Despite power cuts and blockades, Ukraine’s economy is coping

14.12.2022
| The Economist
“You have to be on the ground to make the right decisions.” - says Tomas Fiala, CEO of Dragon Capital.

Tomas Fiala is not too fussy about his wine. But he recently opened a bottle of red that tasted particularly good. The bottle was dusty—not from a long sojourn in a French wine cellar, but from a bomb that Russia dropped on a warehouse in the outskirts of Kyiv, leased by Mr Fiala’s firm to a local distributor. The bomb smashed 1.5m bottles, but a few cases survived, were cleaned up and put on sale under the label Vyzhyvshi (survivors). “I wanted a dusty bottle,” says Mr Fiala, in a packed Italian restaurant in Kyiv.

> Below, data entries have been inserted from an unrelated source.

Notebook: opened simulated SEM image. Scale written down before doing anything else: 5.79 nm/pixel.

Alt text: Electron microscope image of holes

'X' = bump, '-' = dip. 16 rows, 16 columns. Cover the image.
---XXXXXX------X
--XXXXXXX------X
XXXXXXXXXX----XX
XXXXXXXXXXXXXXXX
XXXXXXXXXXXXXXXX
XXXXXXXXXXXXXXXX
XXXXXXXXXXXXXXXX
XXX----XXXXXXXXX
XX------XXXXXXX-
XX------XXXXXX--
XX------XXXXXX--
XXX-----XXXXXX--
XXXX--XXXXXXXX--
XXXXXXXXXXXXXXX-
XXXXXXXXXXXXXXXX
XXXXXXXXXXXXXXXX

Mr Fiala, a Czech businessman who founded Dragon Capital, now the largest Ukraine-based investment bank, has been working in Ukraine since 1996. He is a survivor, too. His investments span media, commercial property, shopping malls and agricultural machinery. “On February 24th when Russia attacked, I thought [that] was it,” he says. But he decided to stay: “You have to be on the ground to make the right decisions.” In March he recorded a 90% fall in revenue. But by September he had recovered 50-70% of that. Some of his investments, such as malls in Lviv, are back at pre-war levels.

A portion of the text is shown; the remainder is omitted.